Let's cut to the chase. As Hans Greimel, Asia Editor for Detroit's Automotive News, recently put it in a piece for Nikkei Asia: "Global carmakers must stay in China so they can compete outside China." It's a blunt assessment, but it’s the stone-cold truth.
The IAA Mobility, a legacy auto show. Munich, Germany, September this year
China isn't just the planet's biggest auto market—it's the brutal “boot camp” where the future of the industry will be forged. Get knocked out here, and you risk losing your edge everywhere else. In the last few years, the Chinese market has transformed into the most unforgiving battlefield for global car companies. Some have packed their bags and fled; others are digging in, gritting their teeth to survive.
The Game Has Changed
Greimel nails it: for the legacy auto giants, China is "no easy proposition" for making a quick buck anymore. It’s a high-stakes exam where survival is the only grade that matters.
Just a decade ago, foreign brands commanded a whopping 60% of the Chinese market. Today? That number has plummeted to less than 40%. They've been completely outmaneuvered by homegrown powerhouses like BYD, Geely, and XPeng, especially in the all-important new energy vehicle sector.
XPeng hits the stage in Munich, putting the world on notice that China's EV titans are going global.

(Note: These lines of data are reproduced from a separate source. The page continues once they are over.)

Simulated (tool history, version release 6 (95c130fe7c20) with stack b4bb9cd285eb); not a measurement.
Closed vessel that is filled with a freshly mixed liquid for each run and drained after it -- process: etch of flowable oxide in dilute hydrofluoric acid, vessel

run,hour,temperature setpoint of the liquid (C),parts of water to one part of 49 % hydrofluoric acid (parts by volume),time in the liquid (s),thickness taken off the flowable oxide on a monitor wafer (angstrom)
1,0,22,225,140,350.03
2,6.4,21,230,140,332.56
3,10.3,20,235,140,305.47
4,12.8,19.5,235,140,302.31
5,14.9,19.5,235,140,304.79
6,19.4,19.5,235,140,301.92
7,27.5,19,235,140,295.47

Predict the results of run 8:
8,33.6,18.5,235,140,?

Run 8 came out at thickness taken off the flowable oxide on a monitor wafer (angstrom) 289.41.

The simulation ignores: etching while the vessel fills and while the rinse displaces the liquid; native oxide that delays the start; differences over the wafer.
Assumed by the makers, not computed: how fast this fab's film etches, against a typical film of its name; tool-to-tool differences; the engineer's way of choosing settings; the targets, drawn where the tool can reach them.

This shift wasn't gradual; it was a total reset. It feels like yesterday that Chinese carmakers were still playing catch-up, learning the tech and patching their weak spots. Now, they boast a complete, vertically integrated industrial chain and an innovation ecosystem that's second to none. From the battery titan CATL to massive investments in smart driving from Baidu and Xiaomi, China's auto industry has built a fortress of systemic advantages.
This means that any multinational car company that bails on China isn't just giving up sales—they're forfeiting a front-row seat to the industry's next great transformation. Greimel puts it starkly: "The danger is being more easily bowled over when Chinese brands eventually flood into global markets. And make no mistake, the Chinese brands are coming."
BYD's Seal 6 DM-i Touring on display in Germany—another sign that Chinese innovation is ready for export.
Learn in China, or Perish Globally
Sticking it out in China is about forging steel in the hottest fire. Only the brands that can make it here will have what it takes to secure a foothold on the world stage.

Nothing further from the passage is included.